Following the recent release of the Super Ethernet Consortium (UEC) Technical Specification 1.0, AMD announced at its Advancing AI 2025 summit that its Pensando Pollara 400G AI NIC, supporting up to 400G bandwidth and compliant with UEC specifications, is now entering the deployment phase.
AMD Advancing AI 2025 Highlights #
AMD Advancing AI 2025 is a significant event for AMD in the artificial intelligence field, showcasing its comprehensive strategy across hardware, software, and system solutions.
Hardware Product Releases:
- Instinct MI350 Series GPUs: This includes the MI350X and MI355X, built on the CDNA 4 architecture. They support new data formats like FP4 and FP6, offering a 35x improvement in inference performance compared to the previous generation. The MI355X boasts 288GB of HBM3E memory, capable of running models with up to 520B parameters on a single GPU.
- Fifth-Generation EPYC Processors: These processors, when combined with the Instinct MI350 series GPUs, deliver powerful AI inference performance.
- Pensando Pollara 400G NIC: This network interface card supports up to 400Gbps of bandwidth and features UEC-compliant functionalities such as intelligent packet spraying, out-of-order reordering, and selective retransmission.
Pensando Pollara 400G NIC Explained #
The Pensando Pollara 400G NIC is a network card based on the Ultra Ethernet standard, designed by AMD’s Pensando division (acquired in April 2022 for $1.9 billion). It’s expected to significantly boost communication performance in AI data centers.
Ultra Ethernet (UE) is an open networking standard developed by the Ultra Ethernet Consortium (UEC). It aims to meet the increasingly stringent bandwidth, latency, and scalability demands of AI and HPC clusters. For years, InfiniBand has dominated supercomputer clusters due to its ultra-low latency. However, Ultra Ethernet is gradually emerging as a potential alternative, promising to narrow the performance gap with InfiniBand while retaining Ethernet’s traditional advantages of lower cost, higher flexibility, and a vast ecosystem.
UE employs advanced technologies like “packet spraying, intelligent congestion control, and flexible packet ordering” to efficiently handle the massive and complex data flows of AI/HPC workloads. The goal is to reach speeds of 800Gb/s and higher in the future.
The Pensando Pollara 400G NIC connects to servers using a PCIe Gen5.0 x16 interface and supports RDMA (Remote Direct Memory Access) communication, which allows data to be directly transferred between server memory or GPUs without CPU intervention.
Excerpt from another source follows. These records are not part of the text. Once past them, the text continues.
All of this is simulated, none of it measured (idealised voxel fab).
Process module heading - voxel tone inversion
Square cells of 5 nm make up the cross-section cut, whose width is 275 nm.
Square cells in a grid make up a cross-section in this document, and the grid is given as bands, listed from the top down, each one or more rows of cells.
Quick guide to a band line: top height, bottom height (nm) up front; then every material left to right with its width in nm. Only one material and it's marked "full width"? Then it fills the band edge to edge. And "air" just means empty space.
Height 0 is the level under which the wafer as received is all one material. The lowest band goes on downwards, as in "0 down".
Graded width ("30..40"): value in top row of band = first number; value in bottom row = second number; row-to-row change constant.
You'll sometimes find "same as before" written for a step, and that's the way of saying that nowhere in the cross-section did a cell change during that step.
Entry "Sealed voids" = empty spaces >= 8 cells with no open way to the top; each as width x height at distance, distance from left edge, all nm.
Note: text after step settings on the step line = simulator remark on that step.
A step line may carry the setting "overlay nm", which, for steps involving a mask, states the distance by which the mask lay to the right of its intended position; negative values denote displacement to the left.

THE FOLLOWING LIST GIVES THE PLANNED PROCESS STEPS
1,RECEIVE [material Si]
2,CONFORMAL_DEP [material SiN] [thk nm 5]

Key Technical Specifications of Pensando Pollara 400G NIC:
Feature | Specification |
---|---|
Bandwidth | Up to 400Gbps |
Interface | PCIe Gen5.0 x16 |
AI Acceleration | Intelligent Packet Spraying, In-Order Delivery (Message to GPU), Selective Retransmission, Path-Aware Congestion Avoidance |
Programmability | P4 programmable engine (fully programmable NIC) |
Data Transfer | RDMA (direct memory/GPU transfer) |
Standards Compliance | Ultra Ethernet Consortium (UEC) 1.0 |
Dedicated AI Acceleration Features: #
The Pensando Pollara 400G NIC includes dedicated AI acceleration features such as:
- Intelligent Packet Spraying: Intelligently distributes packets across multiple available network paths to optimize bandwidth utilization and avoid local bottlenecks.
- In-Order Delivery (Message to GPU): Ensures that messages and data arrive at the GPU in the order they were sent, which is crucial for certain AI algorithms.
- Selective Retransmission: Only retransmits packets that were actually lost or corrupted, rather than retransmitting the entire data, which helps improve network efficiency.
- Path-Aware Congestion Avoidance: An advanced congestion avoidance mechanism that can identify the status of different paths in the network to make optimal routing decisions.
Furthermore, the Pensando Pollara 400G NIC features a P4 programmable engine, making it a fully programmable network card. This allows large customers, especially cloud service providers, to customize their advanced congestion control and data flow management algorithms according to their specific infrastructure needs.
AMD announced that Oracle Cloud Infrastructure (OCI) is among the first hyperscale cloud service providers to deploy this NIC, and will simultaneously adopt the AMD Instinct MI350X series GPUs. Besides Oracle, other enterprises planning large-scale Instinct GPU deployments are expected to follow suit rapidly, promoting the widespread adoption of the Ultra Ethernet hardware ecosystem. Deliveries of this NIC to interested customers have already begun.
According to the plan, this hardware will be extensively deployed at OCI starting in the second half of this year. Oracle intends to use it to build a Z-scale AI cluster comprising 131,072 Instinct MI355X GPUs, supporting customers in large-scale AI training and inference.